If $f=a+cm\cdot \left[D-a\cdot {\left(1+\ln \left(D+\exp \left(-c\right)\right)\cdot c^{-1}\right)}^{\frac{1}{m}}\right]\cdot {\left[1+\ln \left(D+\exp \left(-c\right)\right)\cdot c^{-1}\right]}^{\frac{m-1}{m}}$, then

$$F\left(D\right)=-\ln \left(f/A\right).$$

(14)

When the value of a is small, the first term in Equation (12) only comes into play when the value of D is large:

$$\frac{dD}{dN}=a+cm\cdot {\left(1+\ln \left(D+\exp \left(-c\right)\right)\cdot c^{-1}\right)}^{\frac{m-1}{m}}\cdot D.$$

(15)

The relation between fatigue life and damage is:

$$N={\displaystyle {\int }_{D_0}^{D_n}\frac{dD}{M\left(D\right)}},$$

(16)

where D₀ is the initial damage under cyclic load, D_n is the final damage after the secondary cycle, and M(D) is the right side of Equations (12) and (15).

If

$$D=\frac{D_n-D_0}{2}\xi +\frac{D_n+D_0}{2}\left[35\right],$$

(17)

then Equation (16) becomes

$$N=\frac{D_n-D_0}{2}{\displaystyle {\int }_{-1}^1\frac{d\xi }{M\left(\frac{D_n-D_0}{2}\xi +\frac{D_n+D_0}{2}\right)}}.$$

(18)

Owing to the complex form of M(D), when the value of D_n − D₀ is large, Equation (18) directly carries out Gaussian numerical integration with a large error. The piecewise integration form is adopted:

$$N={\displaystyle \sum _{i=1}^k\Delta N_i}={\displaystyle \sum _i{\displaystyle {\int }_{D_{i0}}^{D_{in}}\frac{dD}{M\left(D\right)}}},$$

(19)

where k is the number of sections, $D_{i0}=\left(i-1\right)\left(D_n-D_0\right)/k$, and $D_{in}=i\left(D_n-D_0\right)/k$.

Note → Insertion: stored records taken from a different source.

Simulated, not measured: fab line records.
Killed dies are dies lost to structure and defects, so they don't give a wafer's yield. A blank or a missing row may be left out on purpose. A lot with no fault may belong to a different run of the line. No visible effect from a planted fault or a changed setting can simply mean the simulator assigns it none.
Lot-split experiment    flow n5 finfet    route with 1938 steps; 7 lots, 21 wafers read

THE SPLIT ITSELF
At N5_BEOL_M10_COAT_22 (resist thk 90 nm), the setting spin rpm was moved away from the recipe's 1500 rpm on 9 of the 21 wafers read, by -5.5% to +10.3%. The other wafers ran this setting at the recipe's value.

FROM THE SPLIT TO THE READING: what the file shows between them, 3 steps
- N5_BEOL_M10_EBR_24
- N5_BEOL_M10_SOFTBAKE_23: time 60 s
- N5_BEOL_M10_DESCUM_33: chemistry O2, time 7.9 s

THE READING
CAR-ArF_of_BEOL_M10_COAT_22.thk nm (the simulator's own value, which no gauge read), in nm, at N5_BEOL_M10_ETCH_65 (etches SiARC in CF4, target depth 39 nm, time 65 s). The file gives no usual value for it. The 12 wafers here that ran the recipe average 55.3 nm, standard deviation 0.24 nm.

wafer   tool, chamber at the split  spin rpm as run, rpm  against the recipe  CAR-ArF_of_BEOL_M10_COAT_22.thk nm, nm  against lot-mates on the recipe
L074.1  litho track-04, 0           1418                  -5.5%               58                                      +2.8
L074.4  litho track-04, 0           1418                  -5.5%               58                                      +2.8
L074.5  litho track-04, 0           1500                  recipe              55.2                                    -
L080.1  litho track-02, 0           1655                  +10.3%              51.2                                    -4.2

According to Equation (15), the dimensional damage evolution law can be expressed as:

$$\frac{N_f}{D_C}\frac{dD}{dN}=a+cm\frac{D}{D_C}{\left(1+\frac{1}{c}\ln \left(\exp \left(-c\right)+D\right)\right)}^{\frac{m-1}{m}}.$$

(20)

N_f, D_C, and a are all related to the levels of cyclic loads. The dimensional damage evolution law is given as:

$$\frac{dD}{dN}=\frac{D_{C\sigma }}{N_{f\sigma }}a+cm\frac{D}{N_{f\sigma }}{\left(1+\frac{1}{c}\ln \left(\exp \left(-c\right)+\frac{D}{D_{C\sigma }}\right)\right)}^{\frac{m-1}{m}}=a^{\prime }+\eta D{\left(1+\frac{1}{c}\ln \left(\exp \left(-c\right)+\frac{D}{D_{C\sigma }}\right)\right)}^{\frac{m-1}{m}},$$

(21)

where a, N_fσ, and D_Cσ are related to the amplitude of the cyclic load (i.e., stress cyclic level σ), and c and m are material characteristics.

When the stress amplitude is lower than the fatigue limit σ₋₁, $N_{f\sigma }\to \infty$, and N_fσ can be obtained from Equation (21). For a single type of cyclic load stress, the integral of Equation (21) can be obtained as:

$$N_{f\sigma }={\displaystyle {\int }_0^{D_{C\sigma }}dD/\left(\frac{D_{C\sigma }}{N_{f\sigma }}a+cm\frac{D}{N_{f\sigma }}{\left(1+\frac{1}{c}\ln \left(\exp \left(-c\right)+\frac{D}{D_{C\sigma }}\right)\right)}^{\frac{m-1}{m}}\right)}.$$

(22)

a, D_Cσ, c, and m satisfy the following condition:

$${\displaystyle {\int }_0^{D_{C\sigma }}\frac{dD}{\frac{D_{C\sigma }}{N_{f\sigma }}a+cm\frac{D}{N_{f\sigma }}{\left(1+\frac{1}{c}\ln \left(\exp \left(-c\right)+\frac{D}{D_{C\sigma }}\right)\right)}^{\frac{m-1}{m}}}}=1.$$

(23)

Using $\xi =\frac{D}{N_{C\sigma }}$, then

$${\displaystyle {\int }_0^1\frac{d\xi }{\frac{D_{C\sigma }}{N_{f\sigma }}a+cm\xi {\left(1+\frac{1}{c}\ln \left(\exp \left(-c\right)+\xi \right)\right)}^{\frac{m-1}{m}}}}=1.$$

(24)

According to Equation (24), the evolution rate of the initial material damage is independent of the stress action level of repeated loads but is related to the initial damage and material characteristics. In Equation (21), the dimensionless initial damage rate a′ is related to the level of the cyclic stress.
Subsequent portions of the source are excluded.